Bombay, 1950. For over a century, one of the world’s great treasures, a 600-year-old copy of Dante’s The Divine Comedy, has been safely housed at Bombay’s Asiatic Society. But when it vanishes, together with the man charged with its care, British scholar and war hero John Healy, the case lands on Inspector Persis Wadia’s desk. Uncovering a series of complex riddles written in verse, Persis—together with English forensic scientist Archie Blackfinch—is soon on the trail. But then they discover the first body… Harking back to an era of darkness, this second thriller in the Malabar House series pits Persis, once again, against her peers, a changing India, and an evil of limitless intent.
Vaseem Khan recently spent some time with The Big Thrill discussing his latest thriller, THE DYING DAY:
What do you hope readers will take away from this book?

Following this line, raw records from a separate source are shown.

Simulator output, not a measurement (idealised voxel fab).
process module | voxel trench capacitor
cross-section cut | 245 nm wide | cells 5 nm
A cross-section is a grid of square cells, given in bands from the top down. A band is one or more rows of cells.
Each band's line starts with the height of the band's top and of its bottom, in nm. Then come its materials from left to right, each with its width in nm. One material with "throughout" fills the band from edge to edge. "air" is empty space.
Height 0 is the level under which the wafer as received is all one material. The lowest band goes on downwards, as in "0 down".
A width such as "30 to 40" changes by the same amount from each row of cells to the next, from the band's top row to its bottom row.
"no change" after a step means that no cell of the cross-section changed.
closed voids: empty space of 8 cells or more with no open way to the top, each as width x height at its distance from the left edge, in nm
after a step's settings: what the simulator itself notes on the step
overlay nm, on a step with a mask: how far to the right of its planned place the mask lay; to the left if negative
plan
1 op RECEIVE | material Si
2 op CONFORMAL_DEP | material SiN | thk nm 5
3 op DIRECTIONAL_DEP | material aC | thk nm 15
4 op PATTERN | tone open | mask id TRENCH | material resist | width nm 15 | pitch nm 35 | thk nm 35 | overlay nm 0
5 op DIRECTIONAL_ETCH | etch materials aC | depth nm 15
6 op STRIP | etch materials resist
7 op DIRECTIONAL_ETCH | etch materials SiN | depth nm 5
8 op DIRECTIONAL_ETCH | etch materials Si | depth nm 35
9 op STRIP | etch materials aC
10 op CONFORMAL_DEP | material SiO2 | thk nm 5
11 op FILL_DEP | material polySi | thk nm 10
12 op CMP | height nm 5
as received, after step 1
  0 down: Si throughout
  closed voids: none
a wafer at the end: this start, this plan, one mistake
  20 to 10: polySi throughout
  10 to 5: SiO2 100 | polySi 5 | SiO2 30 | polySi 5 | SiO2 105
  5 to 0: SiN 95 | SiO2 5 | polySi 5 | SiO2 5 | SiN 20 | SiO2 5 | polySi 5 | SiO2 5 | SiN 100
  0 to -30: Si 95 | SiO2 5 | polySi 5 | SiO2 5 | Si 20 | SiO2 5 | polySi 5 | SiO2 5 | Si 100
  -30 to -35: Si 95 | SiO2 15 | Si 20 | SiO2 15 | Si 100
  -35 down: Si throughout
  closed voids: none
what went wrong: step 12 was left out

A terrific puzzle that challenges their intellectual vanity, but also a learning experience about a period in Indian history that is not well documented in fiction, namely the 1950s, just after Indian independence.
What attracts you to this book’s genre?
Historical crime fiction uses the past to teach us something about the present. Persis Wadia, operating in 1950s Bombay, is India’s first female police detective. As the lone woman on the Bombay force, she’s consigned to the city’s smallest station, Malabar House, with a gang of fellow ‘undesirables.’ She operates within a society in turmoil. India in 1950 is still reeling from Independence, Gandhi’s assassination, and the horrors of Partition. Yet Bombay remains cosmopolitan, India’s ‘city of dreams,’ where nightmares take root.
What was the biggest challenge this book presented? What about the biggest opportunity?
Creating The Da Vinci Code-style riddles and trail of clues. I wanted them to be erudite, engaging the reader’s mind in a battle of wits, whilst also showcasing some of the history of Bombay. The really hard part was getting them to rhyme! Of course, this was also a great opportunity because I knew these would hook in that Dan Brown readership!
Was there anything new you discovered, or that surprised you, as you wrote this book?
That Bombay’s Asiatic Society not only houses a 600-year-old copy of Dante’s The Divine Comedy, a treasure for which Mussolini once offered $1M, but also other incredible historical treasures such as a Shakespeare First Folio dated 1623 and a copy of both volumes of A Voyage Towards the South Pole and Round the World by James Cook.
Without spoilers, are there any genre conventions you wanted to upend or challenge with this book?
Too often we expect female detectives from traditionally paternalistic countries such as India to be willing to tread softly around their male colleagues just to be able to be allowed to do their job. Persis has none of that grace. She has the social skills of a bull in a china shop and isn’t afraid of stepping on male egos when the need arises.
No spoilers, but what can you tell us about your book that we won’t find in the jacket copy or the PR material?
The fact that this story took shape almost twenty years ago when I was living in India and visited Bombay’s Asiatic Society and discovered that they housed a 600-year-old copy of Dante’s The Divine Comedy. It later occurred to me that it would make a terrific story to see that manuscript vanish. I just needed the right plot and protagonist. That all came together with Inspector Persis Wadia, India’s first female police detective.
What authors or books have influenced your career as a writer, and why?
Michael Connelly, author of the Harry Bosch series. I love his complex plots and the way he depicts Bosch as a crusader for justice who doesn’t care about social niceties. There’s a lot of Bosch in Persis.
Vaseem Khan is the author of two crime series set in India, the Baby Ganesh Agency series of ‘gritty cozy crime’ novels set in modern Mumbai and the Malabar House historical crime series set in 1950s Bombay. His first book, The Unexpected Inheritance of Inspector Chopra, was a Times bestseller and an Amazon Best Debut, now translated into 15 languages. The second in the series won the Shamus Award in the US. In 2018, he was awarded the Eastern Eye Arts, Culture, and Theatre Award for Literature. Vaseem was born in England, but spent a decade working in India. Midnight at Malabar House, the first in his historical crime series, won the CWA (Crime Writers Association) Historical Dagger 2021.